A common question we get from students who have just completed our free GMAT practice goes something like this: “I just got a score of X, but I see that I got Y questions right and Z questions wrong… How can my score be so low/high?” Embedded in this question is a bit of a lack of understanding of how a computer-adaptive test (CAT) works. Let’s dig in…
How A Computer-Adaptive Test Works
CATs such as the GMAT are built on algorithms that use something called Item Response Theory, or IRT. The IRT system has two main functions — item administration (determining which questions to give you) and ability estimation (calculating your score). And each system informs the other. Once the ability estimate feels confident that you’re above average, for example, it delivers questions that are most likely to help it determine “just how far above average?” — which means that you’ll miss several questions even if you’re in the 90th percentile, because it’s trying to determine whether you’re above that level and the only way to know is to continue testing your upper limit.
Now, that is a simplified explanation, and it strips out a good amount of IRT nuance and basically says this: Once the system has narrowed in on your ability you should theoretically get half the remaining questions wrong; if your true ability level puts you at the 60th percentile among all GMAT test takers, you should get all the 70th-percentile questions wrong and all the 50th-percentile questions right, and the system will keep bouncing you between those levels. That’s a pretty simplistic description of how it works (you will sometimes get really easy questions wrong and super hard ones right, after all), but it’s close enough for a good understanding of the scoring system.
Getting Questions Wrong Means the System Is Working
So what does all of that bouncing around mean? Once the test has a close read on your true ability level, AND assuming that the test has in its arsenal enough questions to keep challenging you at that level, you should then start to miss a lot of questions. After all, if you’re still getting a lot of questions right, then the system must not have you pegged at the right ability level. Or — and you will see this with a lot of practice tests available on the market — it knows your ability level, but it doesn’t have enough questions at that ability level to keep challenging you.

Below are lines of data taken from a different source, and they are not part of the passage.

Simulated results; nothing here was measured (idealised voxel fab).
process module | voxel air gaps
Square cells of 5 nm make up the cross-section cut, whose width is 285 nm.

And get this: According to IRT theory, it doesn’t take too long to get there — within just six or seven questions the system usually has a pretty good feel for your ability level. So, if you take the Quant section of a GMAT practice test and the system figures you out after about seven questions, then you should spend the next 30 questions bouncing around your ability level. Of course your answer sequence from that point forward won’t perfectly be “right, wrong, right, wrong…” but you will probably start to get a good percentage of questions wrong. Or, you’ll spend an unreasonable amount of time on questions trying to get them right, and then you’ll pay the price at the end of the test when you run out of time, in which case you will have a bunch of “wrong” responses recorded at the end of the test section.
This Is Where the Math Gets Fancy
What’s really happening with the ability estimation is that it’s calculating the probability of someone with your responses having each score. And here’s where conventional wisdom in online GMAT forums tends to miss the nuance of IRT: We see “You get a question right it gives you a harder question / You get it wrong it gives you an easier one,” but that’s still too simplistic. What the system is really doing after each response is using all of your responses to date to estimate the probability of your having each score, and not all questions carry equal weight.
Again, the IRT system heavily relies on probability — some questions are much more potent at determining whether you’re above or below a certain threshold and others are a little less telling. The system takes these weights into account, particularly as your score moves. These weights also have to account for content delivery. The system might want to ask you a “more potent” (meaning it will give the system a lot of information about you based on how you respond) Sentence Correction question, but need to deliver you another Reading Comprehension passage, and so those RC questions might not carry the same weight as the questions before it. All of this is constantly happening in the background as you move through the GMAT.
So, the next time you hear someone recounting the number or percentage of questions they got right in their last practice test, just smile and nod. They probably don’t know much about CATs or Item Response Theory. We’ll let you decide whether to let them in on it or not!
By Brian Galvin